I known, this topic is a bit old but I put this comment if anyone is interested. I achieved templates with passing literal string as argument with combination of MACROS.
I made a code example,
#include <stdio.h>
#include <iostream>
#include <vector>
#include <memory>
#include <string.h>
using namespace std;
#define MAX_CONST_CHAR 100
#define MIN(a,b) (a)<(b)?(a):(b)
#define _T(s)\
getChr(s,0),\
getChr(s,1),\
getChr(s,2),\
getChr(s,3),\
getChr(s,4),\
getChr(s,5),\
getChr(s,6),\
getChr(s,7),\
getChr(s,8),\
getChr(s,9),\
getChr(s,10),\
getChr(s,11),\
getChr(s,12),\
getChr(s,13),\
getChr(s,14),\
getChr(s,15),\
getChr(s,16),\
getChr(s,17),\
getChr(s,18),\
getChr(s,19),\
getChr(s,20),\
getChr(s,21),\
getChr(s,22),\
getChr(s,23),\
getChr(s,24),\
getChr(s,25),\
getChr(s,26),\
getChr(s,27),\
getChr(s,28),\
getChr(s,29),\
getChr(s,30),\
getChr(s,31),\
getChr(s,32),\
getChr(s,33),\
getChr(s,34),\
getChr(s,35),\
getChr(s,36),\
getChr(s,37),\
getChr(s,38),\
getChr(s,39),\
getChr(s,40),\
getChr(s,41),\
getChr(s,42),\
getChr(s,43),\
getChr(s,44),\
getChr(s,45),\
getChr(s,46),\
getChr(s,47),\
getChr(s,48),\
getChr(s,49),\
getChr(s,50),\
getChr(s,51),\
getChr(s,52),\
getChr(s,53),\
getChr(s,54),\
getChr(s,55),\
getChr(s,56),\
getChr(s,57),\
getChr(s,58),\
getChr(s,59),\
getChr(s,60),\
getChr(s,61),\
getChr(s,62),\
getChr(s,63),\
getChr(s,64),\
getChr(s,65),\
getChr(s,66),\
getChr(s,67),\
getChr(s,68),\
getChr(s,69),\
getChr(s,70),\
getChr(s,71),\
getChr(s,72),\
getChr(s,73),\
getChr(s,74),\
getChr(s,75),\
getChr(s,76),\
getChr(s,77),\
getChr(s,78),\
getChr(s,79),\
getChr(s,80),\
getChr(s,81),\
getChr(s,82),\
getChr(s,83),\
getChr(s,84),\
getChr(s,85),\
getChr(s,86),\
getChr(s,87),\
getChr(s,88),\
getChr(s,89),\
getChr(s,90),\
getChr(s,91),\
getChr(s,92),\
getChr(s,93),\
getChr(s,94),\
getChr(s,95),\
getChr(s,96),\
getChr(s,97),\
getChr(s,98),\
getChr(s,99),\
getChr(s,100)
#define getChr(name, ii) ((MIN(ii,MAX_CONST_CHAR))<sizeof(name)/sizeof(*name)?name[ii]:0)
template <char... Chars_>
class E {
public:
string *str;
E(){
std::vector<char> vec = {Chars_...};
str = new string(vec.begin(),vec.end());
}
~E()
{
delete str;
}
};
int main(int argc, char *argv[])
{
E<_T("Any template can pass const strings literals")> e;
printf("%s",e.str->c_str());
}
This works with g++ 4.6 and passing argument -std=c++0x, and have a limit of 100 char but, of course, can be as greater as you want. Maybe this technique is not well optimized, but it will be more productive than declare the needed external variables (I'm sure ;) )
Constraints: The literal string must be one and last argument of the template due the passing of variadics arguments.
EDIT: Thanks to Padek he tested that this piece of code also it works with Visual Studio 2017 but changing strlen by sizeof(name)/sizeof(*name).

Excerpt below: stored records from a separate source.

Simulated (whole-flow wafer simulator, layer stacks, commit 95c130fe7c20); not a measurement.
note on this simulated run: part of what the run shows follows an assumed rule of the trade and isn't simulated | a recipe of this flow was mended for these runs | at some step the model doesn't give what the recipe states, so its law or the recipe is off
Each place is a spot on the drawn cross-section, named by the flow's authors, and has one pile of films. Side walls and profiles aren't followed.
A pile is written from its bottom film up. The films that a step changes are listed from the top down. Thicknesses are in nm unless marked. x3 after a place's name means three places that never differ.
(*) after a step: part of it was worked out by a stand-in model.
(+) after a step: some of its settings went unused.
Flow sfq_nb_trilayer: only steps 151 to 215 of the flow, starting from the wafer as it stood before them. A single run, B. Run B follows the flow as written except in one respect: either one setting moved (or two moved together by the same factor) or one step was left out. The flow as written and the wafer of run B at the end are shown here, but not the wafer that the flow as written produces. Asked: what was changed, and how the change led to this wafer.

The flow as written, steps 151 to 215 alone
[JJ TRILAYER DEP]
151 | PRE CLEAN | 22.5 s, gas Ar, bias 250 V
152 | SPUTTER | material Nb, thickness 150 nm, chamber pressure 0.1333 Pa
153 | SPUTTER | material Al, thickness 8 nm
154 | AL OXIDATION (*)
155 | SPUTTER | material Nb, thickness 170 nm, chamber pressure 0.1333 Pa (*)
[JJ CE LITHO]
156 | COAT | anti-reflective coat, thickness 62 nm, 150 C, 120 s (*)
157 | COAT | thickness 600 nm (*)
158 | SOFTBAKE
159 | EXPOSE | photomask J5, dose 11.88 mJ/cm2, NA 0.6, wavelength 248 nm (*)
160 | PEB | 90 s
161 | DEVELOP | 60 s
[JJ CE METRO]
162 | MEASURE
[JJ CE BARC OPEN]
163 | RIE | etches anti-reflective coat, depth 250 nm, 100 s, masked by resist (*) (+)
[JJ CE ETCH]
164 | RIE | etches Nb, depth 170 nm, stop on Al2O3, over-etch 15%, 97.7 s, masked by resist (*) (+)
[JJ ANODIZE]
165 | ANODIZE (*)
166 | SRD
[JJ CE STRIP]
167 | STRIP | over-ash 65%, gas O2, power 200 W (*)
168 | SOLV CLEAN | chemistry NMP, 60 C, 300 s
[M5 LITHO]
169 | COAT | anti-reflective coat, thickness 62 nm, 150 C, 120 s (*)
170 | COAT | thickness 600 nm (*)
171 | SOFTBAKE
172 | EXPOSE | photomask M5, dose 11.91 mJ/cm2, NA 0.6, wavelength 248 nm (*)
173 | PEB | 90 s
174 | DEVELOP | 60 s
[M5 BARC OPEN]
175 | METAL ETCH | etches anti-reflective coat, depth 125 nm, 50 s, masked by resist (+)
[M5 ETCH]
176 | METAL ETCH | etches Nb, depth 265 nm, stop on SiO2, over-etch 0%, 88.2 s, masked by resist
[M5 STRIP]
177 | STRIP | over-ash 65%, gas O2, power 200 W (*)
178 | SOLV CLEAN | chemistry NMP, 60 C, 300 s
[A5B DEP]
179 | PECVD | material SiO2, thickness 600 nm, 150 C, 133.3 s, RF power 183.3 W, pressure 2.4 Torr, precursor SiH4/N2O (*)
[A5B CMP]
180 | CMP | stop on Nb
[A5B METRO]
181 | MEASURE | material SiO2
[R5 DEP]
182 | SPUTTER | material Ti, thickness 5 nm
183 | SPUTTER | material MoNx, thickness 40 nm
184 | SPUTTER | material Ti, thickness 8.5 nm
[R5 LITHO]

No, you can't work with string literals at compile time. The best you can get are the weird multicharacter literals (e.g. 'abcd') which some compile-time parsers use. They are mentioned in §2.13.2.1:
An ordinary character literal that
contains more than one c-char is a
multicharacter literal. A multicharac-
ter literal has type int and
implementation-defined value.
In C++0x there might be ways around this limitations though with the new string literals, Arctic Interactive has an interesting article on that.

With C++11 you can fairly sanely represent string literals as variadic template arguments, i.e. a collection of int template parameters. I've put together a proof of concept example that sets up one such template without manually having to write foo<16, 73, 51 ...> for every such string.
Example:
// The template we want to pass a string to
template <int... Args>
struct foo {
// It needs one helper function for decltype magic, this could be avoided though
template <int N>
static foo<N, Args...> add_one();
};
// This is the string we want to use with foo, simulating foo<"Hello world!" __FILE__>:
constexpr const char *teststr = "Hello world!" __FILE__;
// Get char N of a string literal
constexpr int strchr(const char *str, int N) { return str[N]; }
// recursive helper to build the typedef from teststr
template <int N, int P=0>
struct builder {
typedef typename builder<N, P+1>::type child;
typedef decltype(child::template add_one<strchr(teststr,P)>()) type;
};
template <int N>
struct builder<N,N> {
typedef foo<strchr(teststr, N)> type;
};
// compile time strlen
constexpr int slen(const char *str) {
return *str ? 1 + slen(str+1) : 0;
}
int main() {
builder<slen(teststr)>::type test;
// compile error to force the type to be printed:
int foo = test;
}
You'll need at least gcc 4.6 for constexpr and it could use some polish still but the compiler error I get indicates the type is being built sanely:
error: cannot convert ‘builder<19>::type {aka foo<72, 101, 108, 108, 111, 32, 119, 111, 114, 108, 100, 33, 115, 108, 105, 116, 46, 99, 99, 0>}’ to ‘int’ in initializatio

No. According to C++ Standard 14.3.2/1:
A template-argument for a non-type, non-template template-parameter shall be one of:
— an integral constant-expression of integral or enumeration type; or
— the name of a non-type template-parameter; or
— the address of an object or function with external linkage, including function templates and function template-ids but excluding non-static class members, expressed as & id-expression where the & is optional if the name refers to a function or array, or if the corresponding template-parameter is a reference;or
— a pointer to member expressed as described in 5.3.1 .
Strings are not in the list.

You can use address of string with external linkage as a template parameter, e.g.:
template <const char** T> class My {
public:
void do_stuff() {
std::cout << "zzz";
}
};
const char* str;
int main()
{
My<&str> zz;
zz.do_stuff();
printf("Result: %d %d \n", 60 % 10 + 1, (60 % 10 ) + 1 );
}

C++ does not know about strings. It only knowns about "arrays of characters" and there the literal would be the pointer to the array. So if you would use the "value" of your string as template parameter you would actually use the pointer value.